But considering the fact that we have preserved our essential
linguistic and cultural identity over the millennia despite
unrelenting foreign pressure, any possibility of the Sinhalese
language being soon counted among the world’s dead languages should
probably be ruled out. Sri Lankans are not an uprooted or transposed
slave population without a definable history on whom a foreign
language can be imposed to indulge somebody’s whim. However, planners
and policy-makers should be mindful of their responsibility to do
everything possible to preserve our ancient language.

It is assumed that we are moving towards a form of bilingualism, or
even trilingualism. My personal opinion is that while universal
bilingualism (in English and Sinhala/Tamil) is a feasible objective
about the necessity of achieving which there’s no question, universal
trilingual proficiency seems a bit over the top unless it is
adequately justified, for how can one hope to persuade all Sinhalese
and Tamil students to learn each other’s language when there’s no
apparent reason for doing so in a context where English serves them as
a link language? Some might say, “Let those Tamils who have a good
reason to learn Sinhalese do so; let the same apply to the Sinhalese
with regard to Tamil”. This, in fact, is what is happening in informal
and formal situations even now.

However, by making proficiency in both Sinhala and Tamil compulsory
for all its employees, the government is providing a meaningful reason
for people to learn both languages; this is not like asking them to
learn both languages for the sake of communal harmony, and national
unity, which would be unconvincing (because it is common interests
more than common languages that unite different communities). If
properly implemented this requirement will serve as a good motive for
prospective government employees to learn both languages. Such a
situation would encourage voluntary language learning. Since future
educational schemes are likely to be more job-oriented than now
Sinhalese and Tamil students will be able to make a choice of Tamil
and Sinhalese respectively if they know that they will be required to
interact with people speaking only one of those languages in a
particular social/working environment in the time to come. Unless such
a worthwhile target is offered for them to focus on second language
Sinhala or Tamil will suffer the same fate as English has done over
the past sixty years.

The English medium will potentially prove to be even more problematic
than teaching English as a second language for other reasons.
Decisions about language always involve coming to grips with complex
sociopolitical issues relating to such vital areas as national
identity, human rights, equal educational opportunities, etc. Raising
Sinhala and Tamil to official status displacing English which was the
language of a very small privileged minority did improve the situation
in those areas. Now the problem is if the return of English could mean
the undoing of whatever was achieved under the language policies
adopted after independence. For example, will it confer certain
advantages on one section of the population while depriving another of
the same?

I am not suggesting that the English medium should be abandoned; it
should be there, just as much as Sinhalese and Tamil mediums must be
there, for there are Sri Lankans, though a minority, whose mother
tongue is English, and others who choose to study in English for their
own reasons. Parents must have the freedom to choose the type of
education their children should receive. That is a fundamental human
right recognised even by the UN. So, let’s have all the three mediums
side by side, but proficiency in English as a second language must be
made compulsory for the Sinhalese and Tamil medium students. There
must also be freedom for all students to change their medium when they
find that necessary, after proving their eligibility to do so.

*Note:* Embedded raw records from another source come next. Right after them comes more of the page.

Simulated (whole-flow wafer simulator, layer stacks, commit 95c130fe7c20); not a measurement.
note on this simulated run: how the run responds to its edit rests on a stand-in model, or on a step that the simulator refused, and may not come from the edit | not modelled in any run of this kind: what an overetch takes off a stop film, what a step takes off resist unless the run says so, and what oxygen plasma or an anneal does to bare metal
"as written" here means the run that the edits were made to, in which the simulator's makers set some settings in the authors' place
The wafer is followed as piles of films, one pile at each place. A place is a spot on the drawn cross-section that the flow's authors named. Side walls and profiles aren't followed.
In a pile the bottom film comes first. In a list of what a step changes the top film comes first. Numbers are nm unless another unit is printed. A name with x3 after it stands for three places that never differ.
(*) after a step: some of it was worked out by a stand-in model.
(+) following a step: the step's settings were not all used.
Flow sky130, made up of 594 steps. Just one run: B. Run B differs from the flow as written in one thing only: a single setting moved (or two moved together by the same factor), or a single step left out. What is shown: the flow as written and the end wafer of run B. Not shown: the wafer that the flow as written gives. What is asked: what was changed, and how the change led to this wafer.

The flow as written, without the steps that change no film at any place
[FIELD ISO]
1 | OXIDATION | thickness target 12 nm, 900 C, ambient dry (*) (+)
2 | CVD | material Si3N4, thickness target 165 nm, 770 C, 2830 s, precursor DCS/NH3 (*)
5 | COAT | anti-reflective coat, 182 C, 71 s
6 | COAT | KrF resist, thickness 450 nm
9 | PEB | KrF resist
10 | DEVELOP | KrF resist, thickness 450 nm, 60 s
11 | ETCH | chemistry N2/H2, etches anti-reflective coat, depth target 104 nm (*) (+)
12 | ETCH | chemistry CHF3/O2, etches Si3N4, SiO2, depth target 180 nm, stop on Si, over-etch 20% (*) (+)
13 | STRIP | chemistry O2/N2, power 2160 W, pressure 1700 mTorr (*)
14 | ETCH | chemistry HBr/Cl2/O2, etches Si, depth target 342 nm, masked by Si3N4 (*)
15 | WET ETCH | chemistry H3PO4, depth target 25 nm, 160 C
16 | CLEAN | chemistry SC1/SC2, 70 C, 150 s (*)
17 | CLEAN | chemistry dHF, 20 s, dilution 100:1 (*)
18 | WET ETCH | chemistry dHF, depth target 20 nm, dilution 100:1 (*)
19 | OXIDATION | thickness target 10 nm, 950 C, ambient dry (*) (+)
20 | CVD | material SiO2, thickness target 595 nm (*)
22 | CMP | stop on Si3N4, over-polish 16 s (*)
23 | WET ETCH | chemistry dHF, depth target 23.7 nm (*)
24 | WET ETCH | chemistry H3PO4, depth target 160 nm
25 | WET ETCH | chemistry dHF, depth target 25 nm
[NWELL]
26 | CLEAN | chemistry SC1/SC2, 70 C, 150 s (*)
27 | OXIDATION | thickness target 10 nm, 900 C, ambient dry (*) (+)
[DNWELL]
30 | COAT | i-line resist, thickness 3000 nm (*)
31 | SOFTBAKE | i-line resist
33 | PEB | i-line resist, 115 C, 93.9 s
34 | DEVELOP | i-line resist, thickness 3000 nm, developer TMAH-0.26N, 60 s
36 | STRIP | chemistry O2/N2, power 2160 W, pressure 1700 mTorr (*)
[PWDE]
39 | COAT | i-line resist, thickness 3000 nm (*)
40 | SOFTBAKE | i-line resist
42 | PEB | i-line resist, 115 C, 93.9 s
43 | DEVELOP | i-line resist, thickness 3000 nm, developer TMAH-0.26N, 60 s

It is worth considering how the changeover to the English medium is
likely to impact on the Sri Lankan school system, which consists
mainly of a large network of government schools and a relatively small
number of non-government schools (the latter expanding at a rate,
though). Government schools are of two types: national schools and
provincial schools; the national schools come under the central
Ministry of Education, and the provincial schools under the provincial
councils. Private schools and International schools, which are
non-government schools, are generally autonomous institutions. Though
not controlled by the Ministry of Education, private schools follow
the regulations and curricula of the Ministry in all three media. On
the other hand, the international schools, which have only the English
medium, follow foreign, mostly British, syllabuses. Naturally, the
socio-economic background of the students who are generally likely to
attend these different categories of schools will determine the degree
of reception that the English medium will enjoy.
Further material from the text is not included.